She underscored the necessity to quicken the pace of product development from the traditional 12 to 18 months to six months or less to meet the market’s changing requirements.

“The only way to be able to approach this issue [when it comes to industrial production] is to read in advance what is going to happen,” said Chromavis chief executive officer Fabrizio Buscaini, echoing Ferrari’s main point.

Buscaini maintains analytics are now key to help foresee what the market’s needs will be in two to three years, so as to serve Chromavis’ clients in a different manner. He emphasized the importance of suppliers acting as partners and “one-stop shops” –— providing complete, ready-to-market solutions.

Boosting production capabilities for the company is its 50 million euro investment in a new factory scheduled to open in Italy in December. The 1.08 million-square-foot unit will group Chromavis’ offices and three Italian production sites, formerly based in Vaiano Cremasco, Chieve and Crespiatica. There will also be a mini factory that can quickly produce smaller quantities to enhance flexibility for indie brands.

Today, Chromavis counts 10 production sites in Italy, France, Poland, Ukraine, the U.S. and Brazil, and six innovation hubs. The company has 340 clients in 75 countries and last year generated sales of 150 million euros.

Gotha Cosmetics is another makeup supplier that is expanding its manufacturing power. The Lallio, Italy-based company, known particularly for its lip products and primers, last year inaugurated a 270,000-square-foot headquarters and production plant. That includes a 160,000-square-foot factory that tripled Gotha’s output and contributed to the 15 percent sales growth it registered in 2018 versus 2017.

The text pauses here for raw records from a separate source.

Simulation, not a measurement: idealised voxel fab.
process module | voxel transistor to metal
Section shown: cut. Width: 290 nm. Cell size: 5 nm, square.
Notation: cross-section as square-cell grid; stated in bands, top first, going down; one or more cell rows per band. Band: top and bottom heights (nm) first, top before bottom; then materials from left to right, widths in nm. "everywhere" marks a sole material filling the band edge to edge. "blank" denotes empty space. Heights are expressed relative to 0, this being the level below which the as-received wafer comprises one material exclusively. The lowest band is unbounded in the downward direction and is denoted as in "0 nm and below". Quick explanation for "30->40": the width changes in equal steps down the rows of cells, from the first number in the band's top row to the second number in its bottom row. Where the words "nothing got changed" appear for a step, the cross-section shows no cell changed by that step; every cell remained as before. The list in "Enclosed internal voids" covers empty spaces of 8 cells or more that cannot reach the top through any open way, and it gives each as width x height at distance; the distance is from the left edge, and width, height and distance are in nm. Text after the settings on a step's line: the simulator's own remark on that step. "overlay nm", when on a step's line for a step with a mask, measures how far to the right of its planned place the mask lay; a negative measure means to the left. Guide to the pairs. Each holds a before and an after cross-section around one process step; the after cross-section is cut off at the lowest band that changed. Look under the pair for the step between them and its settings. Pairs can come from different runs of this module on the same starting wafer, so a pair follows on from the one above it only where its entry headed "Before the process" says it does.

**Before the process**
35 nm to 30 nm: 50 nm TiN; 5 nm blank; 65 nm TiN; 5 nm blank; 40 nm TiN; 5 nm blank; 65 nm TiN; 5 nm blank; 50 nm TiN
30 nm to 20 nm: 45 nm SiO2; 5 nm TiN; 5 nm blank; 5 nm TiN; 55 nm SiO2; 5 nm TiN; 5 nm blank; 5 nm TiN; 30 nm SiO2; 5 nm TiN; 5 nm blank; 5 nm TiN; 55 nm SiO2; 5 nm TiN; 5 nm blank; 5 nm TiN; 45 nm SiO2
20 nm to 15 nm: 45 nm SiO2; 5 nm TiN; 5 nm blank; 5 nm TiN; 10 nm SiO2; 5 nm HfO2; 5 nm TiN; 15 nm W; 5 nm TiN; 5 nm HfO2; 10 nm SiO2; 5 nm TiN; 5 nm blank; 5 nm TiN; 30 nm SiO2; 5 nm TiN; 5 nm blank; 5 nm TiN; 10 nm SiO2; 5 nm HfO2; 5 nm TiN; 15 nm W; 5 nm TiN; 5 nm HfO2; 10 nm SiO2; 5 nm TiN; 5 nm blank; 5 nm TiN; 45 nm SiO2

“We are just applying our strategy of focusing mostly on fast-acting and -moving independent brands,” said Gotha Cosmetics ceo Martin Breuer. “There are still a lot of initiatives, especially celebrity-supported indie brands trying to push in the market, although the market is pretty much saturated and therefore has slowed down. But if you get the product and the project right, there’s still space in which you can get in.”

In another development in 2018, Gotha began offering packaging solutions, alongside its makeup products. “We created a dedicated team last year, as we wanted to inspire our clients with formulations but also with innovative packaging,” he explained. “This really gives value to our formulations, and would help us over time to offer a full service.”

Gotha partnered with UCL, a South Korean original design manufacturing cosmetics company that will support the Italian concern’s sales activities there. UCL locally fills and assembles Gotha’s products, too.

The company’s business is mostly generated in the U.S. Its sales in Europe advanced 50 percent last year.